Saturday, October 30, 2010

The Shakespearean or early modern pumpkin



















For a malapropism:

Clown. …for mine own part, I am (as they say, but to perfect one man in one poor man) Pompion the great sir.

Berowne. Art thou one of the Worthies?

Or, of course, for rotundity:

Or ‘We’ll use this unwholsome humidity, this gross-watery Pumpion’

Merry Wives of Windsor III. iii. 38

For all kinds of jokes:

The Welsh-man purchased the Pompion for the Mare’s Egg and got never a Colt from it” (Richard Boulton, Richard, A letter to Dr. Charles Goodall (1699)

In cookery:

“Why a piece of Pompion being put into a Pot wherein Flesh is boyling, makes the same tender. A piece of Pompion put into a Pot in which Flesh is boyling, doth make the same more tender than ordinary.
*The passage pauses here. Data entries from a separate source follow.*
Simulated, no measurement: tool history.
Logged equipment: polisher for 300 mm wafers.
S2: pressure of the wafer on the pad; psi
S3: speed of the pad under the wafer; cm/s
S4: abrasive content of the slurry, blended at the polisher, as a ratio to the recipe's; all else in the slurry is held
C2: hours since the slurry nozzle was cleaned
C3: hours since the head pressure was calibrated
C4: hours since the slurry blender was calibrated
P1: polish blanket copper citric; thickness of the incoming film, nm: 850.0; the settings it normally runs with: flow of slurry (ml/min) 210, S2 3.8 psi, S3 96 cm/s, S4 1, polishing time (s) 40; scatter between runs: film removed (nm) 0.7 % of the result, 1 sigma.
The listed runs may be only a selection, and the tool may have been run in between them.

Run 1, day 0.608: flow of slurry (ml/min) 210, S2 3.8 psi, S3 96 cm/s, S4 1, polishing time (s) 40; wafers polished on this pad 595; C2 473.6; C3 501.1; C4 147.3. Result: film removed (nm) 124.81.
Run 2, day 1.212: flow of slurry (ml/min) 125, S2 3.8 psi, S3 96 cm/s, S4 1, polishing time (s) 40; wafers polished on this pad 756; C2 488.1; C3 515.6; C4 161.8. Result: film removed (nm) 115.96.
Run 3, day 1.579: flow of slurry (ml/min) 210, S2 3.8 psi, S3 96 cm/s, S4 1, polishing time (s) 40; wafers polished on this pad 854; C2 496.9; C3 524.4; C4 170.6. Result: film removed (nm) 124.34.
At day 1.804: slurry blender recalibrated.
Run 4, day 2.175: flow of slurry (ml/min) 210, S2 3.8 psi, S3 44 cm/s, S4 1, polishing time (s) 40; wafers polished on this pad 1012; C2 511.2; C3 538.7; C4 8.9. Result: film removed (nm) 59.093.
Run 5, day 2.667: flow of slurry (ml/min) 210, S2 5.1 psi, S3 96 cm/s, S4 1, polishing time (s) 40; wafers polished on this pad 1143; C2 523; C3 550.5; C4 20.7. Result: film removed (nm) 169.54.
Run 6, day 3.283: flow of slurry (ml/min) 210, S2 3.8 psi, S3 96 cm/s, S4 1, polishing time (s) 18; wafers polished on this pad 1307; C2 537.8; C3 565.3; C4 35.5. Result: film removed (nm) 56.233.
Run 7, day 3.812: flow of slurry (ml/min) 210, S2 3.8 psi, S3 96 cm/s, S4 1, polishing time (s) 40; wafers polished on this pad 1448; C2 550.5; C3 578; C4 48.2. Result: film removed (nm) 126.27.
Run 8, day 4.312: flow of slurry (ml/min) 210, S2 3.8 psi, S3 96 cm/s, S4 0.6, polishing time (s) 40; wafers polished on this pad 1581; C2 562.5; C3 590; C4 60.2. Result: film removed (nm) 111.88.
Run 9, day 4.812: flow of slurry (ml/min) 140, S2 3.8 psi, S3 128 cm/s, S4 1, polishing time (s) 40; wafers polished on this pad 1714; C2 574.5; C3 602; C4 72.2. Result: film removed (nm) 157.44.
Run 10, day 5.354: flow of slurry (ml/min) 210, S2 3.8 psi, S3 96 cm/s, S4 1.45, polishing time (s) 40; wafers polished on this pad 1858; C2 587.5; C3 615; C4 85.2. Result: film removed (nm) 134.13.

The Reason is, because the Pompion abounds with strong Spirits, and a sowrish Juice: Now it is manifest that all sowr things are endued with a resolving virtue, which daily experience shews us concerning Vinegar. And PLINY assures the same concerning sharp pointed Docks, viz. that being boyld with Flesh, it makes it more soft and tender; because its sharp and corroding quality doth dissolve the Texture of the Fibres.

~ A worthwhile tip, and from no less a source than An entire body of philosophy according to the principles of the famous Renate Des Cartes in three books, 1694.

And of course for carving. Assembling this little collection took me to The Essex champion, or, The famous history of Sir Billy of Billerecay and his Squire Ricardo (1699), which is a piece of sub-Quixote buffoonery by William Winstanley. Sir Billy having taken to delusions of knight-errantry and picaresque chivalry, an Innkeeper induces a groom to try to frighten their credulous guest. The groom dresses in a bear’s skin, and carries “on his shoulder a lighted Candle in the Rinde of a Pompion, cut out with the resemblance of Nose, Eyes, and Mouth, it looked most dreadfully.” But Billerecay Billy summons his resolution, and smites him hard enough to split the pumpkin and extinguish the candle. The groom thinks the cracking noise was his own skull, and flees, leaving Billy convinced that he has vanquished the devil.

Or the OED gave me W Kenrick, Falstaff's Wedding (1760): “Hast thou never seen a pumpion, fantastically carv'd and set over a candle's-end, on a gate-post, to frighten ale-wives from gossiping by owl-light?” But that's out of my period. That's my pumpkin for tomorrow, the gourd of Avon.

1 comment:

Mercurius Politicus said...

Thank you so much for this - brilliant stuff.